The qualitative description of Woodford Shale samples is shown in Table 5 after the immersion tests. For most of the tests the Woodford sample remained intact and did not disperse or disintegrate during the test period. This could be attributed to less expandable clay, which promotes swelling, and higher quartz content, which imparts mechanical strength. Additionally, low porosity reduces the reactivity of the shale. The shale was comparatively softer when immersed in TMAC–bentonite mud. There are two possible reasons for this phenomenon. First, TMAC prevents the adsorption of polyacrylamide on the surface of the shale that leads to water and ions entering and leaving the shale. The second possibility is that the chemical potential difference between the fluid surrounding the shale and the pore fluid is higher, causing an osmotic potential difference that leads to shrinking of shale sample.

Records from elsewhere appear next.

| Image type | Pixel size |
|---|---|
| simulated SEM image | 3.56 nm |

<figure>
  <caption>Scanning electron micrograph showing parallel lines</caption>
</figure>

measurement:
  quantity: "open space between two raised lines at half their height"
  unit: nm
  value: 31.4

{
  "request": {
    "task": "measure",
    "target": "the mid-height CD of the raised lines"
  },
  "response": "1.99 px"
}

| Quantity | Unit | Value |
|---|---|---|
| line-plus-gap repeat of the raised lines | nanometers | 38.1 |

Table 5 Qualitative description of Woodford Shale samples after immersion tests

The Chattanooga and Pride Mountain shale samples were chosen to study the effect of salt and polyacrylamides for limiting the swelling/dispersion of shales. Chattanooga shale has a lower expandable clay and higher quartz content, which makes it hard. Conversely, Pride Mountain shale is rich in mixed and expandable clays and is soft. The change in weight of both the shales was used as a measure of shale reactivity (Fig. 14, 15, 16, 17). The weight gain was maximum for TMAC in Pride Mountain and Chattanooga shale, which is indicative of TMAC entering the shale and causing it to swell.

Fig. 14
figure 14

Percent weight gain of Chattanooga shale after immersion test

Fig. 15
figure 15

Percent weight gain or loss of Chattanooga shale after immersion test

Fig. 16
figure 16

Percent weight gain of Pride Mountain Formation shale after immersion test

Fig. 17
figure 17

Percent weight gain of Pride Mountain Formation shale after immersion test

The transport of solutes to and from fluids to shales is caused by chemical potential gradient between the shale and the fluid (Van Oort 2003). The surrounding fluid’s ion content exceeds that of the pore fluid that causes the ions to diffuse from the fluid to the shale. Also, ionic compounds in the interplatelet spaces cause swelling due to repulsion of ions of similar charge. TMAC in the absence of other additives adsorbs onto the shale surface, thereby causing repulsion of the N(CH3) +4 ions, which leads to an increase in swelling pressure. However, TMAC when used with other fluid additives such as polyacrylamides and bentonite can prove to be good at inhibiting swelling of the shale. It is recommended not to use high concentration of TMAC for Chattanooga and Pride Mountain shale even in the presence of other additives. The anionic and cationic polyacrylamides are efficient in preventing shale dispersion and swelling for both the Pride Mountain and Chattanooga shale. The qualitative description of the shale after the immersion tests is given in Tables 6 and 7. The recommendations for the type of salt to be used for the three shales are given in Tables 8, 9 and 10.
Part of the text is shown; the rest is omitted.